There has been so much understandable attention recently on Donald Trump’s corrupt efforts to undermine democracy that it’s easy to overlook all the corruption he engaged in before he railed against the election results and incited a violent insurrection. Manhattan District Attorney Cy Vance didn’t forget, though, and has been ramping up his probe into the former president’s tax and financial affairs—most notably, perhaps, through the hiring of a former prosecutor who helped bring down the head of the notorious Gambino crime family in the 1990s.
Vance earlier this month hired Mark Pomerantz, known for his successful prosecutions against John Gotti and other organized crime leaders. The addition, reported Thursday by the New York Times, may reflect the escalating case against Trump, and is perhaps a sign of trouble for the shady ex-president—particularly considering the mob-buster has already interviewed his former fixer, Michael Cohen. “I think Cohen may be more valuable than people are giving him credit for,” former Vance deputy Daniel Alonso told Reuters, which reported Pomerantz’s Thursday interview with the ex-Trump attorney.
“He has credibility issues,” Alonso continued, referring to the Trump team’s long-running efforts to discredit Cohen. “But the perjury he committed was allegedly at the behest of Donald Trump, at least tacitly.”
Vance has not outwardly accused Trump, his family, or his business of wrongdoing, nor has he said if he will ultimately bring charges or not. But his probe has continuously expanded since he launched it in 2018; originally focused on hush money payments to Stormy Daniels and Karen McDougal that were coordinated by Cohen, the investigation has since grown to examine the Trump Organization, potential tax fraud, and other Trump financial matters. Trump’s legal team has called the investigation a “fishing expedition” and challenged the credibility of Cohen, who said Thursday he expects to be a “star witness” in a future case against his old boss. But with a deep understanding of Trump’s practices, and the main hit on his credibility stemming from his work with him, he could be a threat to the former president. “I don’t think that calling Cohen a perjurer ends the story,” as Alonso told Reuters, “because that opens the door to the explanation of why he perjured himself.”

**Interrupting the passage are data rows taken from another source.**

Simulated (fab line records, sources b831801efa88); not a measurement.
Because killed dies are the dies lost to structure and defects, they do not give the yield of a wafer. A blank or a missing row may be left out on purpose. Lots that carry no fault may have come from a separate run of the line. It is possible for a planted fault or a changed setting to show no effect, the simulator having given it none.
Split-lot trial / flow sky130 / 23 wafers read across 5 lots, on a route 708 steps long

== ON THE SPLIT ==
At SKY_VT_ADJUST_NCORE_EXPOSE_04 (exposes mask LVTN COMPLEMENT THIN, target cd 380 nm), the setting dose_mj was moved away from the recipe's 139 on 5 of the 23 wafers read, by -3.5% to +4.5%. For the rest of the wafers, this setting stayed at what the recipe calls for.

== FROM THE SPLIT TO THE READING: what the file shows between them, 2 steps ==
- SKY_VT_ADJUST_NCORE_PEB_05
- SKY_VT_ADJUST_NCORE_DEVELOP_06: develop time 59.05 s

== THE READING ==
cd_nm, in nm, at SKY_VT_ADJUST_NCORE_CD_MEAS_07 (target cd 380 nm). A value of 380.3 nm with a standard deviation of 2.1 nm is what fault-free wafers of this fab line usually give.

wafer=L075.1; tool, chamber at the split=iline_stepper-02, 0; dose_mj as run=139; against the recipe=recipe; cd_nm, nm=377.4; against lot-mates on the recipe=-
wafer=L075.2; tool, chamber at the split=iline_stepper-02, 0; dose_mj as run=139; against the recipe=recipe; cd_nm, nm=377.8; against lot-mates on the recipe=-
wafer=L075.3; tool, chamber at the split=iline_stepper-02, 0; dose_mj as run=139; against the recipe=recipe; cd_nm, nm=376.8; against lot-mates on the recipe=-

Trump, whose use of murky and outright fraudulent tax practices have been well-documented, has never truly been held accountable for anything in his life—and it’s far from clear that Vance will be the one to finally do so. Trump’s critics have eagerly followed the twists and turns of other Trump investigations—Robert Mueller’s inquiry, too many congressional investigations to count, two impeachment—only to be left disappointed when his power shielded him from liability. But Trump is now a private citizen, and Vance’s investigation is just one of several legal challenges looming over him, including one into his business by New York Attorney General Leticia James and another by Georgia prosecutors into his audacious pressure campaign to undermine the state’s election results. (My colleague Bess Levin recently walked through several lawsuits and investigations.) The political system may have proven incapable of punishing Trump—but with the steady drumbeat of investigations, we may soon find out if the same is true of the legal system.